I’m tired. I’m tired, literally and figuratively, over getting sleep-shamed. How often have we been confronted with the number of sleep hours one must have to gain benefits? How often are we informed that the lack of sleep equals significantly diminished returns?
Whenever an issue arises, such as waking up tired, someone asks, “How much sleep did you get?”
You are irritable, hungry, anxious, depressed, have a cold, lack enthusiasm at the gym, don’t work as hard on a project one day, or feel a little anti-social, and immediately the total hours you slept the night before becomes the biggest contributor to your misery! And it’s all your fault!
How much sleep one gets has become the standard for blaming the victim! As if four hours is the equivalent of a next-day walk-of-shame down the street, only in slippers.
I’m not a great sleeper, never have been (and have recently accepted) I probably never will be. I come from a large family of bad sleepers, too!
Growing up in a family of eight kids, two parents, and a dog, one could easily find another insomniac at any hour of the night.
Before you say it, yes, I’ve tried it! I promise I have attempted the hell out of it—pills, herbs, tea, meditation, gummies, sound machines, sleep apps, fans, earplugs, and temperature controls.
I have laid under weighted blankets, slept under the heat of flannel, slipped under silk, fought through cotton and cotton blends and their varying thread counts, and even Bamboo!
I’ve tried elevating the head of my bed. I’ve tried playing with my mattress, flipping it, and installing a pillow top, an eggshell, and memory foam to no avail.
I’ve purchased pillows for people who sleep on their sides and ones dedicated to back-sleepers. Nothing!
I have regulated my caffeine intake and curbed my sugar. I have banished electronics from my bedroom, set specific hours on my TV watching, and voided anything with that deviant sleep-depriving blue light! You name it, I have failed it!
I don’t, not sleep for fun! I don’t sit up night after night, trying to rest less than I did the night before. I’m not going for a never-sleep record for crying out loud! Still, I hear all the list of issues, a lack of the “right” amount of sleep benefits I seem to be losing every day—it’s like osteoporosis only for dreams.
That’s what keeps me up at night and stresses me out. That is the time bomb that’s lit every time I wake up in the middle of the night and glance at my clock: Oh no! I’m awake! Oh no! How much more sleep can I get before it’s too late?
Then the countdown begins.
T-minus six hours ‘til morning…T-minus five hours ‘til morning…T-minus three-point-four hours…then two hours…thirty-minutes…fifteen…ten… You get the idea!
Oh, let’s not even start down that elusive rabbit hole of the kind of sleep I’m not getting! I know! I know! I need more REM (and not the Indie Rock kind I loved in High School).
And then there are the people.
You know who I mean! That person who has taken it upon themselves to be your personal dream monitor, those time-capsule specialists you never wanted. These people have all the answers!
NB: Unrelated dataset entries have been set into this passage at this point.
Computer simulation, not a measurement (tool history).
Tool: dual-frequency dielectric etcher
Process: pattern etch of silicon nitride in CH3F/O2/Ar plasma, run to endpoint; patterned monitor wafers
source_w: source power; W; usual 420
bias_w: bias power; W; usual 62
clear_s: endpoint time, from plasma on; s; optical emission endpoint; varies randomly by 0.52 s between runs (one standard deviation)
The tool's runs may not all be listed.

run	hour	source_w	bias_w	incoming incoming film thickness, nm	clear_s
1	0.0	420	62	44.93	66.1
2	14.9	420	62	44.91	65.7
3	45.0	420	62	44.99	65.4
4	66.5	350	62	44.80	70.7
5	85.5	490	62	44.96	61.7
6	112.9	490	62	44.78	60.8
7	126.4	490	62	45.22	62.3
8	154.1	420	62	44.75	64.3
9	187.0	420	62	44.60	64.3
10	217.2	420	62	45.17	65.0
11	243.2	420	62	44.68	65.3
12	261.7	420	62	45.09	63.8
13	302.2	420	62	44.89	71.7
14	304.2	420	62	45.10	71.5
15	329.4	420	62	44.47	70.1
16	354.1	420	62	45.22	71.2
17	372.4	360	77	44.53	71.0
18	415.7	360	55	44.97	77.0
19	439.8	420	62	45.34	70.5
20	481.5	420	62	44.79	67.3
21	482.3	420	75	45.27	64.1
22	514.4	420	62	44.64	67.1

Any momentary health decline in any way (physically, mentally, socially), and they’re on it like some Z-grubbing bully pummeling you with questions over what you did (while unconscious) that made you feel the way you feel today!
Have a slight sniffle? “How much sleep did you get?”
Have a headache? “You probably need more sleep.”
Tired after staying in bed during a short bout of depression? “Yeah, you probably slept too much!”
SHAME ON YOU! They seem to always say.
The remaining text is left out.